Call me the troubleshooter!
I cycled up to BBC TV Centre this afternoon to do some script editing work on a sit-com pilot. I still get a little frisson of excitement when I go into this building, for the teenage me who would not believe that I would ever be working in this iconic place (when even the W12 postcode given out on the address for Swap Shop and the like seemed glamorous - now I have my own W12 postcode I know the truth). It's tempered a little these days with the disappointment of past failures. I can remember coming in here in the mid-90s, full of hope and ambition and excitement, only to get slapped in the face and eventually turfed out on my ear with security guards throwing my collection of Krazy Krockos after me, scattering in the gutter (this event might not have literally happened). There is a tinge of loss in any case, but still the childish glee at being in this seemingly impenetrable fortress.
The young man sent down to meet me and take me up to the office where we'd be working admitted in the lift up to the 6th floor that he had been a big fan of Fist of Fun. If only as many people working at the Beeb had liked us then as like us now - we might still be making the show. It feels a bit like an underground movement. Don't let the corporation know - they've tried to obliterate us from their records like some kind of Stalin or Andrew Collings - but there is still a secret resistance who know each other by the call sign "Moon on a Stick", which fortunately means nothing to anyone else in the world. Again I am both pleased by the fact that people still remember us fondly as well as slightly mournful that I didn't get to live in the alternate universe where those shows got the recognition that they possibly deserved. Overall this universe is probably preferable, as I imagine the me in the alternate one is a horrible prick, with no self-awareness, a hollow arrogance and is surrounded by money, drugs and loose women - yeah, like I say, I definitely prefer this universe....even if in this one I am a horrible prick with no self-awareness, a hollow arrogance and no money, drugs or loose women. Damn.

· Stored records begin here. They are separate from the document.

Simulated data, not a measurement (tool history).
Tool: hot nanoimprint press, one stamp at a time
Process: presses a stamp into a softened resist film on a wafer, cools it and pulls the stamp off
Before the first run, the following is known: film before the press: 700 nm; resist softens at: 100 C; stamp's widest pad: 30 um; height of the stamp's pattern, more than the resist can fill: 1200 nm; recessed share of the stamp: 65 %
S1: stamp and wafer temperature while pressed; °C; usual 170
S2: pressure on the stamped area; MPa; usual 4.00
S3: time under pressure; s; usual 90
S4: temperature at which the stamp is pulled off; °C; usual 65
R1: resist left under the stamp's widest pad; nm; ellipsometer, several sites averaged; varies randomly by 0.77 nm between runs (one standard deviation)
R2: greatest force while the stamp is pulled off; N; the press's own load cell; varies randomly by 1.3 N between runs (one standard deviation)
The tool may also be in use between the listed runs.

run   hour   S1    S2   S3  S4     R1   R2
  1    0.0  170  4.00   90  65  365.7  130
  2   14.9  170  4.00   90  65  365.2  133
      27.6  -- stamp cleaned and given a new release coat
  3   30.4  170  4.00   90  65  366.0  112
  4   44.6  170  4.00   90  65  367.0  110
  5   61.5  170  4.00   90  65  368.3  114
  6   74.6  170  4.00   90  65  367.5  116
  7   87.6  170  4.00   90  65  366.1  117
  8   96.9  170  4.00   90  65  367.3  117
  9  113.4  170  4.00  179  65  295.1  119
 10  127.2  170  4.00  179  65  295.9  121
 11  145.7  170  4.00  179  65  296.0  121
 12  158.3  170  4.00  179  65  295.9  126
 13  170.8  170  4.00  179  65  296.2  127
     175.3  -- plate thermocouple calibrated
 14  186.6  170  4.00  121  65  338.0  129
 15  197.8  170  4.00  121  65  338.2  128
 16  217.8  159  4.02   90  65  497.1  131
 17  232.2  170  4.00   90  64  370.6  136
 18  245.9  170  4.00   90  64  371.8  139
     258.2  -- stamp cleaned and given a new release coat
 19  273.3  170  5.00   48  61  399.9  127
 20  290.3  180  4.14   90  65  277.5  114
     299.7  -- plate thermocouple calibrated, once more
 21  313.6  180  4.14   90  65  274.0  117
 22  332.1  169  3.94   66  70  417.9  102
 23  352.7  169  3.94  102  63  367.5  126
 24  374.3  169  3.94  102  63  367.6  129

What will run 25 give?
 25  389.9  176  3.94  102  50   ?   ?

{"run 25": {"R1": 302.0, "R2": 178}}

But fate's fickle finger means that whilst my contemporaries are swanning off to Hollywood, I return to the building as a lowly script editor. In another 15 years maybe I'll look back and wish for script editing work. Maybe I'll be in Hollywood myself. I hope not. Most of those films my contemporaries are doing really suck! At least I have my dignity. Well, no. I don't have that.
At least I have a push-bike.
Does Steve Coogan have a push-bike? No, he just has a fleet of flashy sportscars. Who is the winner here?
I really enjoyed my afternoon though. I think I helped make a real difference to the script, which isn't always the case when you have this weird job. When I script-edited Little Britain series 3, it was really a case of coming in, listening to the boys reading out the sketches and then saying, "Yeah, that seems to be OK," or "Do you think we should change this bit?.... No, no, you're right let's leave it the same." Today though, with this new project, I had some ideas about character and structure and simplifying the plot, which made a big difference and (hopefully) improved things. I had done a useful day's work for the first time for a couple of weeks and it felt good. It was also pretty cool to be out working with other people on stuff that wasn't my own project and I wished I'd had more jobs like this over the last five years, which would have got me out of the house. It's fun being the fresh pair of eyes on a project, rather than I usually am, the bleary pair of eyes that has been working at something over and over again and has lost sight of what is good or bad about it.
There's always the danger that all my suggestions and changes will ruin the project. But for the moment it felt good to be useful. As we get older that's all we can hope for. The illusion that we have a purpose.